File Structure Overview

Introduction

First, it is important to differentiate between the file's format and the file's content. When a document is saved to a file (for instance, a Microsoft Word file) it can be later retrieved and the work continued. This is possible since the application knows how information is stored and can, therefore, read its contents reliably. On the other hand, the actual content of the document can differ greatly from one file to the next (i.e. a report on Sacramento to an essay on parsing techniques).

This section describes the file format used. This documentation also contains a description of the Compiled Grammar Table file's content.

Data Structures

The file format is rather simple:

pic-sdb-header.gif (1084 bytes)

The first data structure in the file is the File Header which contains a null-terminated Unicode string. This string contains the the name and version of the type of information stored in the files records. In the case of a Compiled Grammar Table file, the file will contain the text:

GOLD Parser Tables/1.0

Since this string is stored in Unicode format, there are two bytes per each character give a total size of  (22+1)*2 = 46 bytes. The header should be read as any normal Unicode string, since its size could change depending its contents.
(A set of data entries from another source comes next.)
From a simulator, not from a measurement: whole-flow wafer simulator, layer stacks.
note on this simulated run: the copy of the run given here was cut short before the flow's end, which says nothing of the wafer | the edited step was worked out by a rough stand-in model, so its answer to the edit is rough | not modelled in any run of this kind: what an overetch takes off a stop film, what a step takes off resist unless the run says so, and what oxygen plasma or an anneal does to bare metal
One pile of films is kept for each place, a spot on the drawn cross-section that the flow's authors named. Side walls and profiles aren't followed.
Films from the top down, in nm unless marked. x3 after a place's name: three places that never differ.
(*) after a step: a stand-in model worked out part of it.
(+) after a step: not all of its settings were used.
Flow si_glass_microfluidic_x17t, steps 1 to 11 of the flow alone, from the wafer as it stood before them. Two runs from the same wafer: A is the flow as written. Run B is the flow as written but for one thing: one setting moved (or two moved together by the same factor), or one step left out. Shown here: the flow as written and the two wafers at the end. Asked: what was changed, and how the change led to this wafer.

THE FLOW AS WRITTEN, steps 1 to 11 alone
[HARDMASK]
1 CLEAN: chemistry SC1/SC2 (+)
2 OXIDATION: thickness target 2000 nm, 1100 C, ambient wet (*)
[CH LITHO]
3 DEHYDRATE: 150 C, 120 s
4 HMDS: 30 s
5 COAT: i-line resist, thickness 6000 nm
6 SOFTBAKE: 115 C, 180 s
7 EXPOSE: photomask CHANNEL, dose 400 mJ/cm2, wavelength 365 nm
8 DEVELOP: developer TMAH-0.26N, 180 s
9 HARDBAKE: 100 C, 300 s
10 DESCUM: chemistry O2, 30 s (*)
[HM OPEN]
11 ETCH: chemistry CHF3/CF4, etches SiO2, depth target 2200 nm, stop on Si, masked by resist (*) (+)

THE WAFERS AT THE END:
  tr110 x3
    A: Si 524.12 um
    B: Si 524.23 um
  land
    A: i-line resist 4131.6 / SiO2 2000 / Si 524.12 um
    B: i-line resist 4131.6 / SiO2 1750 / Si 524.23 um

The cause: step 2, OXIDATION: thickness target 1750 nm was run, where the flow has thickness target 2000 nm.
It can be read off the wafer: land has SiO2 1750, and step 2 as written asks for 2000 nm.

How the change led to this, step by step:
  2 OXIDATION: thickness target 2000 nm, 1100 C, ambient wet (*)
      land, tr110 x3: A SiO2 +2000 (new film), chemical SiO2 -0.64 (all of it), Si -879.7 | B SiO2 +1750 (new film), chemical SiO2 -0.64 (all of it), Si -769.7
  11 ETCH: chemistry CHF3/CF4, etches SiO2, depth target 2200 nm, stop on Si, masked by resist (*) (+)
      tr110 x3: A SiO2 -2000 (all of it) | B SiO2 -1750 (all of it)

Following the Unicode string that consists the Header, the file will contain one or more records.

Design Considerations

The file format used to save the Compiled Grammar Tables was based on following principles:

  1. The file will normally be written to only once (when created) then then only read from sequentially
  2. The amount of information saved to the file will not be enormous, so data storage overhead is not an issue.
  3. The format should be easy to implement on numerous platforms. In other words, to be very simple structurally.
  4. The file structure should allow data structures to be added or expanded as needed in the future.
  5. The file structure should allow addition types of records to be added, if needed.